Part IV: The Slovak Community of Cleveland
Education for Second Generation Americans
When my immigrant parents and other first generation Americans had children of school age, they had to make a crucial decision about the value and extent of their education, especially about the relative merits of public versus parochial schooling. In the Old World the ruling Magyars made this decision for the subject nationalities. From 1872 until their liberation in 1918, Slovaks in Hungary suffered the indignity of seeing their parochial schools closed and replaced by state institutions which specialized in Magyarizing their children. American Slovaks, therefore, had a healthy suspicion of public schooling and this attitude was reinforced by both their lay and religious leaders. In a content-analysis of Jednota, the Catholic weekly published in Cleveland, it was found that between 1902 and 1911, 17 articles discussing schooling appeared and they contained 31 discrete statements about its worth. The vast majority praised parochial education for cultivating morality and preserving the children’s language and nationality. Seldom, if ever, did the idea of education for the purpose of social mobility arise. Secular newspapers, such as Amerikánsko-Slovenské noviny, published in Pittsburgh, revealed similar sentiments in the years 1893-1902.
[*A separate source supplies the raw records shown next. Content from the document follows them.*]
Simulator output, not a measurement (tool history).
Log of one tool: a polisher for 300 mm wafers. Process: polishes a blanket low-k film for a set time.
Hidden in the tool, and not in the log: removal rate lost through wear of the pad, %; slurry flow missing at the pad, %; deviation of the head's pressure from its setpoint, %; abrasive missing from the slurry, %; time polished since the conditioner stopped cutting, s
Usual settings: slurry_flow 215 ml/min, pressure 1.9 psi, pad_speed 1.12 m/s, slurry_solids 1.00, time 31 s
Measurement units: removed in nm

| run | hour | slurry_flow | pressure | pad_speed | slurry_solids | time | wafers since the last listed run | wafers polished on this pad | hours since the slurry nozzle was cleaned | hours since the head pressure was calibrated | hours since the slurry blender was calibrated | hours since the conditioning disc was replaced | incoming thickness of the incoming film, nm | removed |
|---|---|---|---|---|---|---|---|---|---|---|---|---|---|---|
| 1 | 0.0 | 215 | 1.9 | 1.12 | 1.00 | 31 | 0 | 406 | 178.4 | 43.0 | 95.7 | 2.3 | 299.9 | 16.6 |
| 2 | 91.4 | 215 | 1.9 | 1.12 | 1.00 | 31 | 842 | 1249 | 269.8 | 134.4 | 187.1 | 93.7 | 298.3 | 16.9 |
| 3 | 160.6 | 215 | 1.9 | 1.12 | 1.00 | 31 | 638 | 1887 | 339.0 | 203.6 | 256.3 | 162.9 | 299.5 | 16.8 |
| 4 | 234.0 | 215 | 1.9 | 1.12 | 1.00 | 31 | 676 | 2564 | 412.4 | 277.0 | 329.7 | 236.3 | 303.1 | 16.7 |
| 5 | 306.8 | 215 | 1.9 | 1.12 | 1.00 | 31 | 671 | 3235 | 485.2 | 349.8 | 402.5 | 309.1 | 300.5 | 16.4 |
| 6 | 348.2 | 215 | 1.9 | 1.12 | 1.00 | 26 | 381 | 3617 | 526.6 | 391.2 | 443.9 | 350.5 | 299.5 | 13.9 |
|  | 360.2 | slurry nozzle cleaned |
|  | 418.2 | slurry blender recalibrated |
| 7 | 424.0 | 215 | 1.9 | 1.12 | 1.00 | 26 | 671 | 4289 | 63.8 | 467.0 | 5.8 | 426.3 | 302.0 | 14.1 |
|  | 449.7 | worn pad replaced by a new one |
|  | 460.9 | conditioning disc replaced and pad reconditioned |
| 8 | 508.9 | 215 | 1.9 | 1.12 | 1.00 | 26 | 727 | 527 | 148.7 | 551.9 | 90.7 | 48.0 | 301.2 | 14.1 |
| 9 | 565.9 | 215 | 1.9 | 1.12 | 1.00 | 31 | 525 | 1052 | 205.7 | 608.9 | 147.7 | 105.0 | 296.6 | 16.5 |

Public School vs. Catholic School
The true aim of schooling, as perceived by Slovak priests, lay not in preparing children for advancement on this earth but in molding good Christians who would receive their eternal reward in heaven. Father Stephen Furdek, for instance, joined his colleagues Andrej Pavčo and Ján Porubský in denouncing public education. Pavčo labelled public schools as “anti-religious” and blamed them for all the immorality present in America. Ján Porubský denounced these institutions for teaching “anti-Catholicism” and for receiving state aid for such immoral purposes. Furdek, while agreeing with these observations, compared the relative merits of public versus parochial education and chose the latter as best. He admitted that public schools were free, that they supplied books and clothes to poor children, that they had nurses to care for the sick and small classes of only thirty to forty pupils taught by teachers with diplomas. Slovak parochial schools, on the other hand, were expensive, they were overcrowded and many of their teachers lacked diplomas. In spite of the short-comings of parochial schools at the turn of the century, Furdek still believed them to be superior to public institutions because “the saving of souls was more important than a good secular education,” and parochial schools, by teaching catechism, fulfilled this essential role while public schools did not.
Slovak distrust of public schooling revealed itself quite clearly when members of larger parishes built their own schools and had their children educated at these institutions. Every single Slovak Catholic parish in the Cleveland area had a parochial school within a few years of its founding. So did the Lutheran parishes of Holy Trinity and SS. Peter and Paul. Only the smaller congregations, which could not afford their own schools, did without. Furthermore, in their analyses of parochial education, Josef Barton and Mark Stolarik have both discovered that where a congregation had its own school, such as at St. Wendelin’s, more than three-quarters of all the children attended it in the years 1910-1930. Hence, the majority of parents listened to the advice of their leaders and gave their children parochial educations.
High School
While 12% of native Americans in Cleveland attended high school in 1908, only .5% of Slovaks did so. Furthermore, one quarter of all children at Slovak parochial schools in the first third of the twentieth century dropped out before reaching the eighth grade and only 22% of those who entered junior high in the 1920’s and 1930’s reached senior grades, a figure that was well below the national average. In explanation of this rather poor record, it is noteworthy that many of these young people were needed to help with finances at home, since their fathers had been given the most menial and poorest-paying jobs. The Slovak also held the basically Catholic teachings that any type of work is honorable so long as it is done well and promotes the well-being of the community and that education served primarily to preserve a child’s morality and nationality. Catholics at the turn of the century did not view social mobility in the traditional middle-class Protestant fashion, that is, moving up from blue to white collar work and out of the old neighborhoods into the suburbs.